If life is only about physical pleasure, productivity, and looking good, then "death with dignity" is an effective suicide exit plan.

Yet, what if life is more than that? Did the Almighty create this world so we can tally how many steaks enjoyed and how many adventures taken? Does he who dies with the most toys really win?

Nobody wants pain, but should pain be the determining factor in the quality of life? Rather, isn't pain the price we pay for growth and accomplishment -- especially those with greatest meaning: childbirth, raising a family, helping others, strengthening the community, developing courage and character, purifying the soul.

Isn't life more than just seeking comfort, followed by a comfortable exit?

What if the Almighty created us for a higher purpose? What if He instilled into every human being a soul -- and our challenge in life is to perfect that soul through working on our character and overcoming challenges?

What if God has a tailored-made plan for each of us -- providing challenges in order to grow and come close to Him? What if there is meaning and purpose to the way our life ends as well? Are we not doing our soul -- and the souls of our loved ones -- a disservice by shortening God's plan for our demise?

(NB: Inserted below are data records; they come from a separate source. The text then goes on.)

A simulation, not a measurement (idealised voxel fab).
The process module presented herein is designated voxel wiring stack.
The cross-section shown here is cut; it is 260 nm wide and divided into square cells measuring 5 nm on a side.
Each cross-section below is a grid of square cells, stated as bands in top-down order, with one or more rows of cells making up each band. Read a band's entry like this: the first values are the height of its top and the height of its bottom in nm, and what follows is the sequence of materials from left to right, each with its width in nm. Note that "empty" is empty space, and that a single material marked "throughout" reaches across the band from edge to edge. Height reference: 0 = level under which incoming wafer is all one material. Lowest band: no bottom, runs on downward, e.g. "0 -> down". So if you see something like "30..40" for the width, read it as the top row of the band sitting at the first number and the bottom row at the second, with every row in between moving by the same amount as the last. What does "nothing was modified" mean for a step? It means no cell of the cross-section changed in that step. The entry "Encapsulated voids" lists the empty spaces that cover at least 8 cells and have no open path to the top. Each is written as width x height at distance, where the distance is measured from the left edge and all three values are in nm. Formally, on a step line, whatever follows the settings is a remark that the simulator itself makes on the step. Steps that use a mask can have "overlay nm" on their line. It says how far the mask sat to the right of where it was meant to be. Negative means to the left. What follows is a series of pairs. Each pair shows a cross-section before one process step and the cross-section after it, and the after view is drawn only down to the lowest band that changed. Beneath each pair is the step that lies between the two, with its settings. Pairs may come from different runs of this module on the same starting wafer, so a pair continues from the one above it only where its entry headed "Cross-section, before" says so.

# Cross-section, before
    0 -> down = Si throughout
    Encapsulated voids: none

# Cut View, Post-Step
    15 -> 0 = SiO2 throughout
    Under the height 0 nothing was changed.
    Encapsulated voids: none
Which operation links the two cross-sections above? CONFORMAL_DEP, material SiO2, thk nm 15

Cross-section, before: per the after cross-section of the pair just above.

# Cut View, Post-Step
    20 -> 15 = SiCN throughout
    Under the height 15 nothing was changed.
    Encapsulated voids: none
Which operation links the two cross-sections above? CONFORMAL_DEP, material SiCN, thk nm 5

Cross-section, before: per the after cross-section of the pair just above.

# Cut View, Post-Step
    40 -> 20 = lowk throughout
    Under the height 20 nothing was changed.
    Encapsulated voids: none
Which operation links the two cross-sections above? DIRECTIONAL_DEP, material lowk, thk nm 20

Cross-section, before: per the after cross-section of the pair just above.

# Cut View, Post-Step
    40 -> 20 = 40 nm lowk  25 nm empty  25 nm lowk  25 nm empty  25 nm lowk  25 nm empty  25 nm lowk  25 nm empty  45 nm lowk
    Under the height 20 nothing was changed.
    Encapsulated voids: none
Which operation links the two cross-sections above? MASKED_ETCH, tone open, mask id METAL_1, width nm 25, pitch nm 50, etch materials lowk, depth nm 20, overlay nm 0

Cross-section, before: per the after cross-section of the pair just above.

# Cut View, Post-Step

When people ask, "Why do bad things happen to good people?" they typically define "bad" as that which involves challenge, pain and difficulty.

On the contrary, life's challenges and difficulties are what enable us to grow. Accepting our challenges and facing them with responsibility, courage, and sincere effort -- that is what gives life dignity.

Rabbi Yitzchok Breitowitz, a Harvard-trained lawyer and expert regarding Jewish Ethics, wrote: "Because all human beings are formed in the image of the Divine, all life is regarded as being of infinite value regardless of its duration or quality. As all mathematicians realize, infinity cannot be halved. If and when some human life is deemed to be less valuable than others, then life as a whole has gone from being infinite to being relative and the lives of us have become cheapened and debased."

Life is not always easy. And the end is often even more challenging. Yet, only by embracing every moment of life can we truly merit "death with dignity."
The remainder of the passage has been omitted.